Posts Tagged ‘lofi’

A 1-bit rave (with no dancing)

Hey! There's my social security number!

When in New York last month I was lucky enough to be invited to the advanced opening of Ryoji Ikeda’s mammoth video/audio installation the transfinite at the Park Avenue Armory. It’s a 40′ high screen, both imposing and overwhelming. The front side, entitled test pattern is a series of aggressive strobing black and white patterns flashing rapidly on both the screen and the floor. The ‘back’ side, both data.tron and data.scan, is a more subtle projection of a staggering amount of data, millions of digits represented in fonts no thicker than a pixel (at this scale, about 1/3″)  with individual table monitors spread throughout the room echoing parts of the data in greater detail. Both sides are augmented by a soundtrack of digital clicks and noise emanating from powerful speakers surrounding the room.

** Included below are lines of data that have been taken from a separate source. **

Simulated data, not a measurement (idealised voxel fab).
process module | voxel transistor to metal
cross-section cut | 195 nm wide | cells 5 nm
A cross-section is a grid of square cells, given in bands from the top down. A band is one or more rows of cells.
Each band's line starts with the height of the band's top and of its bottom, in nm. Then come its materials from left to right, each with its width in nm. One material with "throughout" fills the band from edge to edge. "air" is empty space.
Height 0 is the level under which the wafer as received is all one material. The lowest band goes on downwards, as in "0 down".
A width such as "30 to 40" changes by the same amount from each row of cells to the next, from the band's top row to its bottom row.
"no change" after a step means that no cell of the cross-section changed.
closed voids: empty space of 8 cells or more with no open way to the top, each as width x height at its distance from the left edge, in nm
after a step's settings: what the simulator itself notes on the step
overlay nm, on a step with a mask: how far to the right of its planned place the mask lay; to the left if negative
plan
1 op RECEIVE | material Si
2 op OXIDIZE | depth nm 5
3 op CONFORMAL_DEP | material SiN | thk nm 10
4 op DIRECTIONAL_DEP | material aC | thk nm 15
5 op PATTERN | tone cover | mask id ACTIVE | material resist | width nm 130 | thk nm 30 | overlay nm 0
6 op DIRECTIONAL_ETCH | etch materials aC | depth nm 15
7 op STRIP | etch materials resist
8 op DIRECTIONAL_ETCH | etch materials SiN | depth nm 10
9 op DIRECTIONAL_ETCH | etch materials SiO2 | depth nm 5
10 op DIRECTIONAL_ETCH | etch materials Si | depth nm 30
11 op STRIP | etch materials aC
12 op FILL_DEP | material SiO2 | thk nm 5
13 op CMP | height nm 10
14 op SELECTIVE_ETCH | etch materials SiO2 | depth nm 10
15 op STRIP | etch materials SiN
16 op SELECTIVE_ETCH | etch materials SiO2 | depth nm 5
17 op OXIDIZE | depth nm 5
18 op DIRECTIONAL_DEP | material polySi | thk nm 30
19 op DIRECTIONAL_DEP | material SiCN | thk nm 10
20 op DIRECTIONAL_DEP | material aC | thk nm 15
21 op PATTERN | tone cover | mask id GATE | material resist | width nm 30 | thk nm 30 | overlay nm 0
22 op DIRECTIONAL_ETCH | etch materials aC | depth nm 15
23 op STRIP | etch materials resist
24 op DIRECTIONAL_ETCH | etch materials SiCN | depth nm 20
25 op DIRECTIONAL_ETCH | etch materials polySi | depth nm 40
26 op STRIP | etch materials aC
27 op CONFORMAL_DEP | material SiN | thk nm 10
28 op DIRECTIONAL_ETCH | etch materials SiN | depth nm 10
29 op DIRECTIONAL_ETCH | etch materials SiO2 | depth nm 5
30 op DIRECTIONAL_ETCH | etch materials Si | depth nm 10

No images or video can replicate the sensation of being in that space, one that can alternate between amazement, disorientation, discomfort, and for some sensitive folks, just plain nausea. My wife could only stay in the room for short periods of time before stepping out for a break, and she didn’t dare actually step in the central area where the projection was on the floor as well (although that may have been because she didn’t feel like taking her shoes off.) It’s an impressive battering of your senses, one that strikes a chord for a tech geek like myself, (who was inspired to pursue a career in computer graphics after seeing Star Trek II as a kid. The visual displays of information all over the bridge of the Enterprise were just spellbinding.)

The 8-bit aesthetic (possibly even 1-bit? I’m trying to remember if there were any grays on the front side at all…) and digital artifact nature of the sound track reminded me of David O’Reilly’s lovely work in the short film Please Say Something. Standing in the transfinite is what I imagine an O’Reilly character experiences when they’re very agitated. Or when they’re at a rave.